Capturing memories is important – and with your phone’s camera right in your pocket, taking snapshots of your kid’s life has become easier than ever. So easy that you may find yourself watching life pass you by through your phone screen. This can lead to missing out on living in the now for your child’s biggest moments, whether it’s a buzzer-beating jump shot by your all-star or the flower picking your free spirit is doing in the outfield, totally unaware of the game their team is playing around them.
Our team of tech experts put together these four tips that will help you get the perfect photo the first time, every time, so you can then put your phone away and be in the now for those unforgettable moments that matter.
- The right light is everything.
Take a few still pictures before the game begins to see what you’re dealing with. If the scene appears too dim, increase the exposure to allow more light into the sensor. You can do this on most iPhones by tapping on an image until a square appears, then tapping the sun icon next to it and dragging the slider up until you’ve got a brighter image. On Androids, tap the screen and the sun icon will appear, allowing you to drag the slider until your image brightens. If the big game is taking place indoors, be sure to turn off the flash so you don’t distract the players!
- Use burst mode to help capture the perfect action shot.
Your phone’s camera was built to be a great general camera – not a specialty device for taking action shots. Still, if you want to capture your kid in motion, turn on burst mode. Burst mode allows your phone to shoot multiple frames per second, increasing your likelihood of getting at least one or two clear shots. On most iPhones and Samsung phones, burst mode shooting occurs when you hold down the shutter button. You can also check your camera settings to switch into burst mode. If it turns out your phone doesn’t have it, you can download any number of burst apps for iOS and Android.

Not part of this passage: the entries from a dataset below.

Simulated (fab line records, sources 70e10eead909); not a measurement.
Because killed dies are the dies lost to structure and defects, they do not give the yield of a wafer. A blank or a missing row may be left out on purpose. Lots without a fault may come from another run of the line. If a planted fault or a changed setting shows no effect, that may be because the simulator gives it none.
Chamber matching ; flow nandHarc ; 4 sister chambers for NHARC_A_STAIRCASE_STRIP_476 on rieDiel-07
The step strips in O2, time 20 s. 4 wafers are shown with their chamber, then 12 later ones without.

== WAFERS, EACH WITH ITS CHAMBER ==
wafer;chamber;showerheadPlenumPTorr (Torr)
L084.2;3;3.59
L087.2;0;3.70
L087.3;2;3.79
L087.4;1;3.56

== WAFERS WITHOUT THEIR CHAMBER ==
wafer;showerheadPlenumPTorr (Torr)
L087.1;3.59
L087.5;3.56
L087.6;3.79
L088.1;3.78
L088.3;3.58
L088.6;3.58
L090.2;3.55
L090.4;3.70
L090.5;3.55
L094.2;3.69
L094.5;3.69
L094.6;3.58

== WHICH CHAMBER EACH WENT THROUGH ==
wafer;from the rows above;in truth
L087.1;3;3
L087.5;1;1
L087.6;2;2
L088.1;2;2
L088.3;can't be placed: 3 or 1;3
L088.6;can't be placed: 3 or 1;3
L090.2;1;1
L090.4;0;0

- Resist the urge to zoom in.
Zooming – where you pinch on a figure and the figure becomes larger – doesn’t work quite the same way on your phone as it does with a traditional camera lens. It’s just blowing up one portion of the image, to the detriment of the image’s overall quality. Don’t be afraid to get as close as you can to the action. Then, once you’ve captured the image, crop the photo for a dramatic framing.
- Save the editing for later.
Take as many shots as you want, but then put your phone away and save the cropping, zooming and red-eye correction for later.